Mount Monadnock | 5/16/22

Updated: Nov 6, 2022

Mount Monadnock has long been the mountain I visit once a year, often up and down the same trails. I started hiking Mount Monadnock with my family, tending to hate them for forcing me to exercise, and crying at least once on the way up and again on the way down. I remember it taking us a good two hours to go up and then another three to go down when I first started hiking what was then the biggest mountain I knew. As I grew older, more confident, and much stronger, I stopped dreading the trips out to Monadnock State Park, where I would repeatedly hike up the White Dot Trail and down the White Cross Trail and started to ask to go.

2022's Monadnock Summit Picture

For my fifteenth birthday, I begged my parents to take me so that I could try it on my newly developed CrossFit legs. When I was sixteen, I climbed it with friends and though it was still hard, I enjoyed it. When I was seventeen, I went with a stranger I'd met on the UVM Facebook page and got caught in a thunderstorm (things I'd soon learn are rather risky). But this time, at the age of eighteen with all of the New Hampshire high peaks behind me and a year of focused powerlifting under my belt, Ryan and I made it up the White Cross Trail in an hour and five minutes and down the Red Dot Trail, one I had never done before, in about another hour. Largely thanks to his excellent pacing and pure will to keep going no matter what.

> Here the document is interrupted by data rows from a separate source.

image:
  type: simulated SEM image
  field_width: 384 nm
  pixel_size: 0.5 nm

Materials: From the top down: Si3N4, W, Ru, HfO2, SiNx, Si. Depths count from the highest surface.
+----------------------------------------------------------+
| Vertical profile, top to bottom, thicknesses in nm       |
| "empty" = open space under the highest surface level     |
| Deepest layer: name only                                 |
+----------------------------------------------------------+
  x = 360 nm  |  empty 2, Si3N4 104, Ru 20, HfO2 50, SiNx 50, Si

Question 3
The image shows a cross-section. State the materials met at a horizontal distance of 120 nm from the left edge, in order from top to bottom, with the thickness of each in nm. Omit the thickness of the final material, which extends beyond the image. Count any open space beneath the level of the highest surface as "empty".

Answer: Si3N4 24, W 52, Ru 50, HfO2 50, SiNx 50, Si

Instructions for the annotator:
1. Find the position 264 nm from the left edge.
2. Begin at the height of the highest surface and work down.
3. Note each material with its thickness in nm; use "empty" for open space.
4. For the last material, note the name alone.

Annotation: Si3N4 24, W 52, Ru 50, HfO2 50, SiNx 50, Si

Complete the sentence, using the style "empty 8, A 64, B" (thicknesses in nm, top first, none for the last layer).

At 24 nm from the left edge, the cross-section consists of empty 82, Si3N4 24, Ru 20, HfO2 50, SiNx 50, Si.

South Facing View to Massachusetts

We got to the trailhead late on Monday morning, around 9 am, and I was shocked to find the parking lot empty as I typically hike Monadnock on weekends. We started up the White Dot Trail and though I had wanted to go up the route with all the fun rock faces to scramble up, I had misremembered which was which and was too stubborn to listen to Ryan telling me we needed to continue going up White Dot- oops. We ended up taking a left to White Cross, starting fast, and then naturally slowing down as we got to the exposed scrambles that kept on giving. Once the peak was in sight, I looked down and saw we were at fifty-four minutes, immediately, Ryan raced to the top to make it in an hour. I followed shortly behind and met him at the summit where we ate our cliff bars, took a few classic Mount Monadnock shots, and then moved towards the Pumpelly Trail.

Sweaty Ass Selfie

...Obviously Needed a Flex Picture

After walking down the Pumpelly Trail for about 15 minutes, we took a right onto the Red Dot Trail, which was marked by a red dot surrounded by a white circle. The trail starts with a few mild scrambles before turning into a consistent and gentle grade down a lightly rooted trail that we moved down quickly and easily held conversation through. Once we reached the junction, we took the Cascade Link Trail back to the White Dot Trail and headed down to the parking lot.

Pushin' P(umpelly Trail)

Sitting in my car trying to decide what to hit next, Ryan informed me he’d never done Pack Monadnock. A mountain that childhood me had spent even MORE time on. We drove down the road twenty minutes and got up Pack in thirty minutes flat, something baby Izzy never could have fathomed. And then, we got caught in a lovely thunderstorm coming down, something baby Izzy had experienced several times.


All in all, today was a really redeeming day for me to understand how far I’ve come as a person and a hiker over the last ten or so years. The mental and physical strength I’ve developed is finally becoming clear to me and I am so thankful for where I have come from and what I have experienced along the way because I am certainly thrilled to be here now.


In fact, for good measure of reflecting on what I’ve accomplished each year of my life, I’ve decided to continue hiking this peak at least once a year. I’d say I’m off to a pretty decent start so far.